Monday, 6 August 2018

Amazon Plots Its Departure From Oracle by 2020

Oracle’s CTO Larry Ellison has bragged about the company’s business with Amazon. But those bragging rights may be coming to an end. Amazon plans to move completely off Oracle software by early 2020, according to unnamed sources who spoke with CNBC.

Back in December 2017, Ellison said Amazon paid Oracle about $50 million during Oracle’s most recent quarter to buy Oracle database and other technology. But by January 2018, reports surfaced that Amazon was moving workloads to its own databases as a strategy to disengage from Oracle.

Now, according to CNBC, Amazon has already moved much of its infrastructure internally to Amazon Web Services (AWS) and plans to be completely off Oracle’s database software by the first quarter of 2020.

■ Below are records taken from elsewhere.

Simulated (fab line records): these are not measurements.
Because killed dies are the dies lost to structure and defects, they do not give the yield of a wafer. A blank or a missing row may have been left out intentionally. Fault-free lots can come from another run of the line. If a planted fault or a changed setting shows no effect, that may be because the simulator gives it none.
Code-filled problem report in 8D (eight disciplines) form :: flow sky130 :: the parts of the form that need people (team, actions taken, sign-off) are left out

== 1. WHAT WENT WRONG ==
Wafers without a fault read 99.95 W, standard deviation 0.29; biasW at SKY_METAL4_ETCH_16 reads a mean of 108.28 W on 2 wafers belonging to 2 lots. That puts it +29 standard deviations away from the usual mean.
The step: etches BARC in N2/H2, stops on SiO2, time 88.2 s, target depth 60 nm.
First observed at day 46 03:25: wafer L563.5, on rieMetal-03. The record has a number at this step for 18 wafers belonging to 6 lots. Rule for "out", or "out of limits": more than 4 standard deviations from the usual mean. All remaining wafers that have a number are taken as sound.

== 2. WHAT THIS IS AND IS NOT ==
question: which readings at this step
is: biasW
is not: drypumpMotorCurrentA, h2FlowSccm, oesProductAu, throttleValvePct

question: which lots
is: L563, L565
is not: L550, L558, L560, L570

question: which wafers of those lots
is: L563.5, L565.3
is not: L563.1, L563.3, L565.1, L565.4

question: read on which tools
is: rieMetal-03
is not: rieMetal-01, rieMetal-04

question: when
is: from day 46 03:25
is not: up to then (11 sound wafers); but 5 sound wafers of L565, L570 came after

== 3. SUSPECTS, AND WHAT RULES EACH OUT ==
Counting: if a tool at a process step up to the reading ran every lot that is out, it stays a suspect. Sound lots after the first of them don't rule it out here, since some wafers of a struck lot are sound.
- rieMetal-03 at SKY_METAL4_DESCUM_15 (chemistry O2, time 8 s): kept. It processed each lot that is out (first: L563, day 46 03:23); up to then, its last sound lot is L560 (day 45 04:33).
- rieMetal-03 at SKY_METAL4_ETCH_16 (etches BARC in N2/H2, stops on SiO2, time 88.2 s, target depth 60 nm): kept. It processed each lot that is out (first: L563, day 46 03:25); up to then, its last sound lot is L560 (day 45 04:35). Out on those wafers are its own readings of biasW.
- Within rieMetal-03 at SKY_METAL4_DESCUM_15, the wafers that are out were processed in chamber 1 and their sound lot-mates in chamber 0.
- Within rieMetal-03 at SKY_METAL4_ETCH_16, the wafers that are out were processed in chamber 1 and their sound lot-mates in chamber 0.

Adding insult to injury, AWS’ foray into data center technology poses a competitive threat to Oracle. AWS introduced its Aurora relational database service in 2014. And it’s garnered some big customers for Aurora, including Expedia, GE, and Verizon.

Oracle has continuously boosted its own database capabilities. In September 2017, it introduced its totally automated, self-driving database.

Amazon’s Ascension
Meanwhile, Oracle has struggled to play in the big leagues with its cloud business. Synergy Research recently ranked it among the “strong niche players.” Oracle now bundles together figures when reporting its software-as-a-service (SaaS), platform-as-a-service (PaaS), and infrastructure-as-a-service (IaaS) revenues, which some interpreted as a scheme to obfuscate its lack of cloud revenue growth.

For its part, AWS once again posted staggering earnings in its most recent quarter with $6.1 billion in second-quarter revenues, a 49-percent increase from the previous year.

And AWS may even be working on a white box switch to help enterprises move more of their workloads from their private data centers to the AWS cloud.